The derivative of function under constraint

[Raghav Gupta]

I can also prove the inconsistency by taking,
f(x) = (f(5))^x, it is given in question that f(5) = 2.
Now I am going to show that if f(5) = 2 then f'(0) ≠ 3
Differentiating,
$f'(x) = f(5)^x ln f(5)$
Putting x = 0 and we know from question f(5) = 2
We see f'(0) = ln2 ≠ 3
So the values are dependent.
Is this also a way of correctly thinking?

 

[Ray Vickson]

Why f(x) is only equal to f((1))^x?
As Sammy is saying it could be any constant.
So we can also write f(x) =(f(2))^x ?

It's looking like I'm going round and round if you see my encounter with Dick in this thread.
So if we take
$h\to 0$
Then f'(x)= f(x) \frac{f(h) - f(0)}{h}
Now what to do?

No: this equation is false. For finite $h > 0$ the right-hand-side is NOT equal to $f'(x)$. Derivatives involve a limit, not just a difference-ratio.

 

[Raghav Gupta]

No: this equation is false. For finite $h > 0$ the right-hand-side is NOT equal to $f'(x)$. Derivatives involve a limit, not just a difference-ratio.
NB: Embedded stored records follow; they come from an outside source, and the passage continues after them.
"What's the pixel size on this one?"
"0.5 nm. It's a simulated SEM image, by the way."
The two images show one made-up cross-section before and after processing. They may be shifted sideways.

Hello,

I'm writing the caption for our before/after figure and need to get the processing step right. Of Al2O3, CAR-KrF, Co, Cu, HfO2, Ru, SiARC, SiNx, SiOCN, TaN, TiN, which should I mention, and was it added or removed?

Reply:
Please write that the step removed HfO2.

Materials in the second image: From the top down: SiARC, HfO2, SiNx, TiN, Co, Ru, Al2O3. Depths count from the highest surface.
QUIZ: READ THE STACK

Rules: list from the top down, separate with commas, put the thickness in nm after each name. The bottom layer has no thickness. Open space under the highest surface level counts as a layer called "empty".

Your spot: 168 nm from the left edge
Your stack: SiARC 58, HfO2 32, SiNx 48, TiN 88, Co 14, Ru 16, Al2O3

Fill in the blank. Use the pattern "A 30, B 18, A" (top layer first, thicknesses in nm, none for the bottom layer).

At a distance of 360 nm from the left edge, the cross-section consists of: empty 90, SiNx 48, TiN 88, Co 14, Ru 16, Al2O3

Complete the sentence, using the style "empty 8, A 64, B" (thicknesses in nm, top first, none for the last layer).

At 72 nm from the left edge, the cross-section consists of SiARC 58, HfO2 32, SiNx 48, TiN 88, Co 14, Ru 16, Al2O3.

But if you see I have written $h\to 0$

 

[Ray Vickson]

But if you see I have written $h\to 0$

No, you have not written it properly and in the correct place. You should have written
f'(x) = f(x) \, \lim_{h \to 0} \frac{f(h) -f(0)}{h}
THAT would be a correct statement.

Do you see how it is different from what you wrote? (This not mere quibbling; if you are not careful to write things correctly, they can come back later to cause you to make difficult-to-trace errors. I am trying to help you develop good habits that will be useful to you later, when problems are a lot more complicated.)